Wilkinson Lecture Series: Reconsidering the Agency of Pre-modern Japanese Women

Author: Carolyn Wargula

PhD Student in History of Art and Architecture

Dr. Mimi Yiengpruksawan, Professor of Art History at Yale University, was this year’s speaker for the annual James and Susanne Wilkinson Lecture held on September 26. This lecture series invites esteemed scholars of pre-modern art each year to discuss their research. Professor Yiengpruksawan, a historian of eleventh- and twelfth-century Japanese Buddhist art, gave a public lecture titled “TWILIGHT WORLD OF SCREENS? REALLY? Women, Art, and Agency in Late Heian Japan,” in which she explored how modern analysis and interpretation of Heian-period (794-1185) literature has skewed and even obscured our view of the political and social agency of Japanese aristocratic women.

Previous scholarship often assumed that Heian-period aristocratic women were cloistered within their residences and were denied the rights to participate in society at large. Visual and literary sources from this period were used as corroborative evidence that court women were simply passive recipients of the male gaze. 

In her lecture, Dr. Yiengpruksawan underscored the importance of using new exegetical methods and interpretive strategies, such as those developed by David Summers on the use of space, to recontextualize the agency of Heian court women. She explained the influence that court women had as patrons and their contributions to religious institutions, noting that court diaries show that these women held considerable social and economic power, traveled freely, and were not simply passive figures, but demonstrative and loud about their thoughts and desires.

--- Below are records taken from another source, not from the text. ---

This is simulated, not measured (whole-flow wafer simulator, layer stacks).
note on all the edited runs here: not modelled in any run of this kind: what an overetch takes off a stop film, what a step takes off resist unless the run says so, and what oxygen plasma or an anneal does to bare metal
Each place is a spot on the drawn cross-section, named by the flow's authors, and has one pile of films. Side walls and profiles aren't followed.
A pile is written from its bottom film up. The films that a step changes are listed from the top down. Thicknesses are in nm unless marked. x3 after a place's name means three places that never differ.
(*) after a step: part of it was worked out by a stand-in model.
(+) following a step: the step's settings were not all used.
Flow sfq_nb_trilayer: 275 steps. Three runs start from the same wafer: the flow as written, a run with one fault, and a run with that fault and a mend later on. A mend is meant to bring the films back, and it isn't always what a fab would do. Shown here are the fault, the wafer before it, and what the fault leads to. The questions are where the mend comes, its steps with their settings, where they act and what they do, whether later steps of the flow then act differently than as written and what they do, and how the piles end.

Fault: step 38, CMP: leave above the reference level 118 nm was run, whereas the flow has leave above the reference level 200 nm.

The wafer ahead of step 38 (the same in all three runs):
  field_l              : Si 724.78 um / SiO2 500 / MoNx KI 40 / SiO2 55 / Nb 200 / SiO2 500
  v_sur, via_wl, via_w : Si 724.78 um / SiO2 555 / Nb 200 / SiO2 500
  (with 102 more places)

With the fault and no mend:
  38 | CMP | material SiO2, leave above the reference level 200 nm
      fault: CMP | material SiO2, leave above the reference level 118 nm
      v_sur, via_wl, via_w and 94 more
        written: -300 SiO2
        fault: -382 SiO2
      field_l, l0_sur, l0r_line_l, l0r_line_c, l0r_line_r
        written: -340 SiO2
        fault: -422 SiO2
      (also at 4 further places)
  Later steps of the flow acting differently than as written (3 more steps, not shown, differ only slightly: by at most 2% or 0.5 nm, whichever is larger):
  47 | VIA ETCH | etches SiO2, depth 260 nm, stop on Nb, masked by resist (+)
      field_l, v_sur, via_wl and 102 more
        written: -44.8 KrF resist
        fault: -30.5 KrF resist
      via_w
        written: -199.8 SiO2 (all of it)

One point that Professor Yiengpruksawan highlighted in her talk was that Heian women owned property and could inherit land. Minamoto no Rinshi (964-1053), the wife of the illustrious statesman, Fujiwara no Michinaga (966-1028), was actually of higher status and had considerably more wealth than her husband upon their marriage, yet most of the current scholarship focuses on his patronage activities. What becomes clear from this talk is that, despite the patriarchal nature of Buddhist institutions at the time, patronage of Buddhist art and architecture afforded women a public voice and means by which they could negotiate power and form new social identities and communities.

What makes Professor Yiengpruksawan’s research so innovative and inspiring is her interest in framing the patronage activities of Heian women within a cross-border perspective. She concluded the talk by comparing the patronage practices of Rinshi and her daughter Shōshi (988-1074) with those of Khitan princesses on the continent, arguing that these women saw themselves as crucial figures within a larger Buddhist cosmopolis. It is rare and even refreshing for a scholar of Heian-period Japanese art to bring attention to the exchange between Japan and the continent. This talk offers new perspectives on the religious lives of Japanese aristocratic women and serves as an exemplary model for the idea-driven research of the Constellations program.